A group of 13 students and three faculty members recently spent three weeks in Bolivia on a new study-abroad trip offered by the University of Lynchburg’s Criminology program. The opportunity was conceived by Criminology and Spanish faculty as an alternative to the England-Scotland study abroad.
Every other year, Criminology faculty take students to England and Scotland for a comparative criminology class. The students compare and contrast how law enforcement, the courts, and prison systems in England and Scotland compare to that of the U.S. They also learn about criminal justice history and British culture.
Smith, a criminology instructor who spent decades working in municipal and federal law enforcement, proposed a similar program in Bolivia.

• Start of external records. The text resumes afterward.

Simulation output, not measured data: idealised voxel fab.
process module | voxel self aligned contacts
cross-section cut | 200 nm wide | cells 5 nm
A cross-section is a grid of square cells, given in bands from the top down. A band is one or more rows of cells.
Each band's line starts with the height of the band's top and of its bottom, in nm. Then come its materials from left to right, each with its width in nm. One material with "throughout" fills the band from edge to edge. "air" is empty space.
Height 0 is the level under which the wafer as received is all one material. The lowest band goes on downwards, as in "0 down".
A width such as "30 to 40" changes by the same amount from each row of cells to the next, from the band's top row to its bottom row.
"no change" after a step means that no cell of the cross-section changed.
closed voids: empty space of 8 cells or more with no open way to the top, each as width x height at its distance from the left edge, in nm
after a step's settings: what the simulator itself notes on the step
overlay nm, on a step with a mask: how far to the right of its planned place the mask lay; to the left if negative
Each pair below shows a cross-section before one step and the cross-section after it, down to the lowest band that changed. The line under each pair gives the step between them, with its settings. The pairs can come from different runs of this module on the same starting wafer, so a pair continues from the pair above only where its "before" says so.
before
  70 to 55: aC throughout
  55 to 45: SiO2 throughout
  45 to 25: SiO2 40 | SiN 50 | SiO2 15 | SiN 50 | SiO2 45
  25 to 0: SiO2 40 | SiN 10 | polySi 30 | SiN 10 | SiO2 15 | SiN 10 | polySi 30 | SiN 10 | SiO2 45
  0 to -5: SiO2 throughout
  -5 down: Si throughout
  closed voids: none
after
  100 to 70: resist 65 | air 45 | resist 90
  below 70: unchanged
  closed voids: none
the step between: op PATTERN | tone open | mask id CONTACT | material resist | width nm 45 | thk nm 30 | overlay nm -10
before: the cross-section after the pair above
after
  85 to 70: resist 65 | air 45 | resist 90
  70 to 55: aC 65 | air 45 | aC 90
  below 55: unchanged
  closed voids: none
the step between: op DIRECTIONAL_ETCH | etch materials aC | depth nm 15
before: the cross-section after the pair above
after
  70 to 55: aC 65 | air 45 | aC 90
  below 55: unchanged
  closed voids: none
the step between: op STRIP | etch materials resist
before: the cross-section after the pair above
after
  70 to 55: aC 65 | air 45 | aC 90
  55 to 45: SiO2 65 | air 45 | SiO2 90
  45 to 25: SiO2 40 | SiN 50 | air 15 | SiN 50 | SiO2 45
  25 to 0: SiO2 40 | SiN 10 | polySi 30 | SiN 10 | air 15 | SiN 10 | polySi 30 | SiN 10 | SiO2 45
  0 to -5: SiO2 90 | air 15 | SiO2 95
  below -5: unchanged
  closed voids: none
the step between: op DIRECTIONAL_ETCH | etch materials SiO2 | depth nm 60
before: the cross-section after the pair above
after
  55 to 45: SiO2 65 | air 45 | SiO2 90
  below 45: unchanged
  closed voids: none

“I previous spent about four years living and working in Bolivia under the U.S. Embassy, so I had good connections with various components of the Bolivian criminal justice system,” Smith, who has worked for the Drug Enforcement Administration, Homeland Security, and the U.S. Department of State, said. “So, I suggested a trip to observe the civil law-based system of Bolivia as an alternative to the common-law systems of England and Scotland.”
Through the Bolivia study-abroad program, students can earn credit for two courses: Comparative Criminology and Intermediate Spanish. “The trip was typically divided with Spanish lessons in the morning and criminology site visits in the afternoon,” Smith said. “We were in the city of Cochabamba, Bolivia, besides transiting through the capital of La Paz.
“The students went to a variety of criminal justice institutions, including the regional police academy, the forensic lab and morgue, the police K9 school, the police family violence unit, a men’s prison, a women’s prison, the narcotics police station and crime lab, and the criminal court.
“In addition, we had lectures from lawyers regarding the criminal law system, experts on the penal and prison systems, the environmental and animal police — think EPA meets fish and game — and an overview of the police system and specialized units.”
The Lynchburg group also spent a lot of time learning about Bolivian culture. They visited traditional markets, including the “witches” market, where one can purchase folk remedies and other oddities. They went to a religious festival to watch traditional Incan dances and visited the famous Christo de la Concordia — Christ of Peace — statue.
The group attended a barbecue at the home of one of Smith’s Bolivian friends, went to a dance club, toured a mansion, witnessed a political protest, sampled Bolivian and international cuisine, and watched a Bolivia vs. Chile soccer match.
Along the way, they also made connections that resulted in a new partnership for the University of Lynchburg. While visiting the Universida Mayor de San Simon, a Bolivian university that has more than 50,000 students, Lynchburg faculty met with officials, including Dr. Omar Morales Delgadillo, the university’s academic director.
A few weeks later, when Dr. Morales was in the U.S. visiting his daughter, he stopped by University of Lynchburg and met with President Dr. Kenneth Garren and Dr. Sally Selden, Lynchburg’s provost. During the visit, the representatives of the two universities signed a partnership agreement.
“For us, any partnership provides an opportunity for students to study abroad and spend some time there learning the language,” Dr. Selden said. “We’re hoping to have some faculty and student exchanges, probably very similar to our other partnerships.
“The students had a wonderful experience in Bolivia. It’s an interesting place to study criminology. This is our first partnership in Bolivia, so that is of great significance to the University. It offers our students something they haven’t had access to before.”